The Other Side of Joy: A Newborn Redux

by | Sep 25, 2012 | Blogs

BW Baby Eyes by peasap at Flickr
BW Baby Eyes by peasap at Flickr

“…her gentle eyes telling me: be not afraid.”

Apparently I’m not the only one who loves babies.

After my piece on the way-biggerness of newborn love ran up the charts, a friend of mine told me that I “hit it out of the park.” (For the record: neither I nor anyone at TJP condones hitting babies, out of parks or otherwise). But in all fairness, if my friend was correct, it’s because writing about love and babies is like watching a slow curveball hanging right out over the plate – it’s an easy target. So, while I’d like to claim responsibility for the popularity of that piece, I really better give credit to the cuteness of kids. Love and newborns? It was an easy sell.

But, of course, love ain’t always easy. So, in good Ignatian fashion, let’s repeat the meditation. Let’s accept that life is not always as simple as we’d like and acknowledge how these waters are deeper than we thought them to be. There is always more to say.


I have to admit, as relaxing as that baby video was, I was nervous the first time I saw it.  Looking back on it, I think that part of the relaxation was in getting over my nervousness and coming to realize that it was okay.  Part of the relaxation was trusting that this was a moment of beauty.

But in all honesty my first reaction was tense. When (skip to the 1:01 mark of the video) the nurse allowed that baby’s face to slowly sink beneath the water, leaving just her delicate nose above the surface, I was terrified. “She may drown!” I thought to myself, “Help her! Hold her! Get her out of there!”

I panicked. But my fears were misplaced. It was okay.  And even more than okay, watching the child was healing. This kid just spent nine months in utero – the pre-natal soaking tub of life – and warm water is probably a most comforting reminder of her mother’s womb, of a place where there should be nothing to fear.

I should have trusted her; she was in her most natural state. But instead I was like a nervous disciple in a storm tossed ship; and she was graceful, calming the storm of my fear; her gentle eyes telling me: be not afraid.


My friend Rachael’s insight into love, the heart of that first newborn reflection, was a good one and well received. “Love is way bigger,” she said. “It’s just way bigger than I thought.” But you should know that she said something else just after those words.  She said this: “I think about mortality a lot more often now that I have a child.”

That’s right. Babies are soft, signs of hope and new life, but for many new parents that newborn love becomes big and fierce. New mothers and fathers know more than anyone how fragile it is; how precious. The love I have for this child is way bigger than I thought and I know that this kid will suffer and die… just like the rest of us.

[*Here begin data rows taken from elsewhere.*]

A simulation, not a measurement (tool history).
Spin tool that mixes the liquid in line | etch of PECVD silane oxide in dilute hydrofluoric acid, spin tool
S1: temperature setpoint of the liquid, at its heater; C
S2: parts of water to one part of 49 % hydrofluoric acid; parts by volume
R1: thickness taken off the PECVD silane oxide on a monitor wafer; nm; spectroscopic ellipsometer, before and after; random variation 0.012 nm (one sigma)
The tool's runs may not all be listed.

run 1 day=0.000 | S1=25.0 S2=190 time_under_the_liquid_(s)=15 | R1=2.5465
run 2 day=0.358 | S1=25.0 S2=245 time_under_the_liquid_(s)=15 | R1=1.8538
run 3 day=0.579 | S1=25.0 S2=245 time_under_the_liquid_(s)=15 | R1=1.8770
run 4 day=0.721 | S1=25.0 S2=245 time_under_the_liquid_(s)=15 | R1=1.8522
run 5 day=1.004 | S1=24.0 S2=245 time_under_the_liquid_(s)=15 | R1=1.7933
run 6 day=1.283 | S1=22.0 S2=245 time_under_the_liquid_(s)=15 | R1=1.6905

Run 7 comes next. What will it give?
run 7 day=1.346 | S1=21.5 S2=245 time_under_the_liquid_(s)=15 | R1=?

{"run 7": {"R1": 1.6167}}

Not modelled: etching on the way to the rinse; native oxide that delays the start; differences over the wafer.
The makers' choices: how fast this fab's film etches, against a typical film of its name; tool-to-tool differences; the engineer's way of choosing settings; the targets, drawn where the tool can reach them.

I’m not trying to be a curmudgeon here, I’m just saying: there is suffering too. There is a risk in love, especially in loving what is mortal, what will die.   Especially in loving a child.

Loving the vulnerable? Loving in your own vulnerability? That is a hard thing, perhaps the hardest of things. But it is also the greatest thing we’re capable of doing. To know the way-biggerness of love, a way-biggerness that includes the risk of loving that which is mortal, this is, to know God.  Loving that which will die is to know the God who is both parent and child, lover and beloved, the God of the poor and the suffering, the God of resurrection, of the eternal newness of life, of reconciliation and redemption. To live in vulnerability and trust is to know the God of love.

Now that’s way bigger than I thought.